Dec. 5, 2017
The quantity of active ingredients in pesticides used in Nepal has been increasing for the last few fiscal years, according to a report by Plant Protection Directorate (PPD).
The quantity of active ingredients used in farmlands in the country was 410 ton in the Fiscal Year 2012/13, which increased to 454 ton in 2013/14. The quantity surged to 550 ton in 2014/15, which further jumped to 574 ton in 2015/16.
A certain volume of pesticide is prepared by mixing water and the pest killing chemicals. Active ingredient is the total amount of the pest killing chemicals in the pesticide. A high level of these ingredients in pesticides is harmful for human health, crops, livestock, and the entire environment.
Farmers Republica talked to said that pests become immune to the pesticides used in their crops, which compels them to use stronger pesticides in higher quantities.
"We have to use pesticides time and again to keep pests away from our crops. It seems they have gained strength against the pesticide," said Arjun Parajuli, a tomato farmer of Mandan Deupur Municipality in Kavre.

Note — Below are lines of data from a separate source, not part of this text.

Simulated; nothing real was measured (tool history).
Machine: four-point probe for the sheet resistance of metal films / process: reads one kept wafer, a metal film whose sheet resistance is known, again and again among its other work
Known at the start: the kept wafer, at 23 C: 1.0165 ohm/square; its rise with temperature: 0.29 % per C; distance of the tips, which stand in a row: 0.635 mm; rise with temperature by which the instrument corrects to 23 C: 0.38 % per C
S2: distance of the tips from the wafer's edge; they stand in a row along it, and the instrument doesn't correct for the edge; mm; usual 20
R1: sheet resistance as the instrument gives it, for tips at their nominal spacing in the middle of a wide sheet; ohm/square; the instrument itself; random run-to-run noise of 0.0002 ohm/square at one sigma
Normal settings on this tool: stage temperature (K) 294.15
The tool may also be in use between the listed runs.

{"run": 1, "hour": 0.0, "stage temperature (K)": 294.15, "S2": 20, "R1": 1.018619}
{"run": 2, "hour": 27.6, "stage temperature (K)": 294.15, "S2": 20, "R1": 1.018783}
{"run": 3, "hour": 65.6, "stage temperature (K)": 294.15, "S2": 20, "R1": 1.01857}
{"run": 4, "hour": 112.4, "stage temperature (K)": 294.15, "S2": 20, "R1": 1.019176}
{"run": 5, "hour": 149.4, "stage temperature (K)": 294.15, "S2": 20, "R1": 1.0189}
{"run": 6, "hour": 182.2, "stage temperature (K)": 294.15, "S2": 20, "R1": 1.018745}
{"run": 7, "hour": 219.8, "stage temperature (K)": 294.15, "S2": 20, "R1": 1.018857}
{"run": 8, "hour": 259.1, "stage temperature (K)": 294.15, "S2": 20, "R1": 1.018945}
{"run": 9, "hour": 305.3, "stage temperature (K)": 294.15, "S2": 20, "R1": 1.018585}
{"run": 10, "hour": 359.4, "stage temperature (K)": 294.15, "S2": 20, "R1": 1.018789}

Officials of PPD conceded the fact that the use of pesticides by Nepali farmers has seen an increase in recent years. According to PPD, fear of pests and insects damaging the crops has been the main factor prompting farmers to use high amount of pesticides.
"Pests are often problems for crops, and they sometimes cause a huge damage to farmers. Farmers in Nepal use high amount of pesticides in the fear of getting their crops damaged," Bed Prasad Chaulagain, pesticide registrar at PPD, told Republica.
"The use of pesticides has been increasing globally, not only in Nepal," said Chaulagain. "We have banned a number of pesticides which have been proven to harm human health, but cannot ban the use of all pesticides."
"As part of a campaign on controlling pesticides, we are organizing a campaign 'No Pesticide Use Week' from December 17 this year," added Chaulagain. "We have installed billboards with messages about harmful effects of pesticides."
PPD organizes 'No Pesticide Use Week' every year in December in association with other agencies, but such programs seem to be of no use since the use of pesticides in the country does not seem to come under control.
Moreover, trend shows that such programs are focused only in city areas like Kathmandu, which hardly reach farmers outside the cities.
According to PPD, average use of pesticides is 396 grams per hectare in the country, but the crop-wise use of pesticides is very high. One and a half kilogram pesticide is used in a hectare of land cultivated with vegetables. Similarly, a hectare of tea farm receives 2.1 kilogram of pesticides.
Excessive use of pesticides leave residue in the plants, which when consumed, becomes harmful for human health.